We are planning to move our student-run TV station. Sometime soon and during the move, we may need to have a trained engineering staff working non-stop, as our automation system is being moved as is our master router (some other items are getting upgraded in the move). The old location will be functional during the move, so long as everything can route properly (as soon as I can, I am going to rewire some decks and TBCs so that I can bypass our master routers and use our old matrix router and patch bays). The problem comes here. Being student run, we are open to all students of all majors (mainly non-techs, due to the majors offered). In recent history, everything has been automated and there has been no manual playback, no manual traffic logging, no manual commercial insertion, etc. Not even the veterans know how to do any of this. I will need to recruit and train an engineering crew as well as some members of the traffic, programming, and production departments so that we can have edited tapes ready to air, airing properly, within spec, technically perfect (illegal video is pretty much the same as no video). I am planning on writing a short (10-30 page) technical manual and running a crash course, following it, for those brave souls who volunteer, but need sources for technical images to put into it, as well as ideas of exactly what I should put into it.
What do you feel is the most important thing to teach an Engineer how to do (and/or not to do)?
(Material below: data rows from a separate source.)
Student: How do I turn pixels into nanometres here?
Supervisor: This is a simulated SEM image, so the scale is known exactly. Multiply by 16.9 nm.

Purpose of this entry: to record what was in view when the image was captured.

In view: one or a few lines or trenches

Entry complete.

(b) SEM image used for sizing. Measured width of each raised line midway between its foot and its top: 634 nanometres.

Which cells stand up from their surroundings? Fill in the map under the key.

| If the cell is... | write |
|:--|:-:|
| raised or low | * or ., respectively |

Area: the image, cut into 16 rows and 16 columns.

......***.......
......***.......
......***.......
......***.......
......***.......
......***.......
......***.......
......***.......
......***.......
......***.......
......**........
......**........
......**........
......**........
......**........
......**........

Do you have any ideas on a good way to introduce the concepts of the video waveform, audio levels, and calibration/proc-amp adjustment to non-techs (as well as techs who are unfamiliar)?
Do you know where I can get technical images to put into the manual?
Any other ideas?
Note: I feel I have a thorough grounding in all of the issues at hand (well beyond what they will need to know), but if you have any tips for engineers in general, I'll take them.